The transition from "a pair of
hands" to strategist-technician
IABC International Conference
Chicago, Illinois
Presenter: Roland L.
Draughon Consultant - Internal
Communication Gavin-Hodges Associates
Draughon ranked #1 among IABC Chicago Conference speakers
Part 2 of 3
Continued from:
Communicationmonster
Finally, a lady in the front row hoisted her
hand and said: (not an exact quote, but close):
"For me, the starting point of what I
communicate is a feeling. I get a feeling for
what needs to be communicated."
I thought, "Okay. We're about to get going."
I said to her, "What do you base your
feelings on?" She said (not an exact quote
again, but close): "I just know what people
probably want to know."
I then said: "Okay. What do you do with the
feeling?"
She said: "I tell the senior management what
I think we should communicate about various
subjects and they say it's okay with them."
I said, "okay" and moved to another person
who wanted to answer the question. Only three
people in that room gave versions of the answer
that I wanted and expected.
I finally went back to the first lady with
the "feeling" and asked her if her starting
point works for her. She replied, "I guess not."
Wanna know the answer to the question that I
asked?
I'll award these specially hexed
Burp your Monster! buttons to the
first three people today who give me an
acceptable answer to the question that stumped
the D.C. group.
But first, let me tell you about these
"magic" Burp your Monster! buttons.
Think of this button as a "hex" sign. Do
believe that it will ward off bad luck on the
job. Make it your good luck charm. Wear it. Put
it on your desk. Hang it on the back of your
office door or the wall of your cubicle. But
every time that you see it, be reminded that you
are NOT a pair of hands. Remind yourself that
how well you burp your three-legged monster
determines: (1) what value you add to your
organization and (2) how your value (or lack of
value) is viewed by the powers that be in your
organization. We'll talk some more, in a little
bit, about 'burping your monster.'
Here's the D.C. question again:
"What
is your starting point in communicating
(whatever you communicate) throughout the year
on your job?"
The D.C. Answer All I wanted in
D.C. was for somebody to say something like:
'My starting point is the organizational
business plan or operating plan. I first find
out what my organization's priorities are--what
we need to get done as an organization. Then I
figure out what communication process,
activities and programs that I'll need to put in
place to facilitate information exchanges that
will hopefully influence target audience
attitudes, influence desired behaviors and
inspire the taking of desired actions so that my
organization achieves its priorities.'
Geez! I thought that was an easy question for
senior communicators. My bad!
Let me show you, what I showed the D.C. group
after our eye-opening discussion about their
"communication starting point." I showed them
this:
The Behavior Pyramid
The Communication
Process
results in
Communication
Activities
in the form of
Communication
Programs
that facilitate
Information
Exchanges
targeted to
Changing
Attitudes
so that
(desired)
Behavior is
influenced
and
(desired)
Action is
taken.
Ladies and gentlemen, I say to you, as I said
to the D.C. group, this is the job that we're
supposed to be doing. If you're not doing this
job, what are you doing and who asked you to do
it?
Names and titles and
alphabets Ladies and gentlemen, we can
strut our stuff at Conference, if we like, and
try to impress each other. We can showoff a
string of alphabets after our names, if we like.

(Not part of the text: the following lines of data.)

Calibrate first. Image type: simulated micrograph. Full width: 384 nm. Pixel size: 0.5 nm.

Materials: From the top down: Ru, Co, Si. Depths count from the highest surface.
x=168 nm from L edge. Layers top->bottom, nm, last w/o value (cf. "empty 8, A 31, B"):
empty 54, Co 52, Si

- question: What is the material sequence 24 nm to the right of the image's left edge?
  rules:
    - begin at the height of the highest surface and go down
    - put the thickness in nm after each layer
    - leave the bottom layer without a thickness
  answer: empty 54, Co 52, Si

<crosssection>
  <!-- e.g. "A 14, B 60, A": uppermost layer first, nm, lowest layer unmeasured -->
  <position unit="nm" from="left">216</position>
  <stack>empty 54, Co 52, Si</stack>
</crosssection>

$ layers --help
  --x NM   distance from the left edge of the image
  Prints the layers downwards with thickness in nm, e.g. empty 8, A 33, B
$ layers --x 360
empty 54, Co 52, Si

But believe me, if we can't do what The Behavior
Pyramid says, we're just sound and fury,
signifying nothing, adding no organizational
value.
Why was it so hard for me to get the answer
to such a soft-pitched professional question?
These were senior people in communication from
across the nation. Is our whine a valid one when
we moan that 'we get no respect from our
organizational managers'? Is our whine valid
when we moan that, 'we're treated as a pair of
hands'?
If it walks like "a pair of hands" and
talks like "a pair of hands"... The
definition of insane, I've heard, is when "one
keeps doing the same thing, the same way, over
and over, while expecting a different outcome."
We can't keep behaving as "a pair of hands" and
expect a different outcome. Thats truly nuts!
Walk-the-walk, talk-the-talk How
well do you walk-the-walk and talk-the-talk of
communication management fluency? The Behavior
Pyramid is something that I doodled up for a
corporate staff of mine a lot of years ago to
keep us focused on what our real responsibility
was to our organization. The Pyramid is the key
to how we all learn to build our own personal
communication management fluency. Communication
process fluency will allow us to walk-the-walk
and talk-the-talk with our organizational
managers--who need, but rarely know that they
need, our help to achieve their challenges.
The Behavior Pyramid assumes some things. It
assumes that the communicator clearly understand
what the organization needs to get done. It also
assumes that the communicator knows that he or
she is not going to be asked for
help by organizational
managers--certainly not early on during your
first ventures into 'burping your monster.'
Walk-talk basics So, how do we
learn to walk-the-walk and talk-the-talk of
communication management with our organizational
managers? Here are some basics:
(1) Know your organization's (or internal
clients' or departments') operating priorities
and operating challenges.
(2) Learn to explain, state clearly and
forcefully to your organizational managers what
the behavior link is between internal/external
communication and achievement of their goals.
(3) Know how to help your organization or
internal client, define the desired behaviors in
their operating plans. Take a risk and tell
somebody with more power than you that 'The best
way to make your operating plan happen is this
way, not that way.'
(4) Pick your clients and communication
management battles carefully. Learn which
internal clients to use to build your own
credibility about the value that the
communication management process can add.
(5) Establish yourself as the resident
expert on internal/external communication.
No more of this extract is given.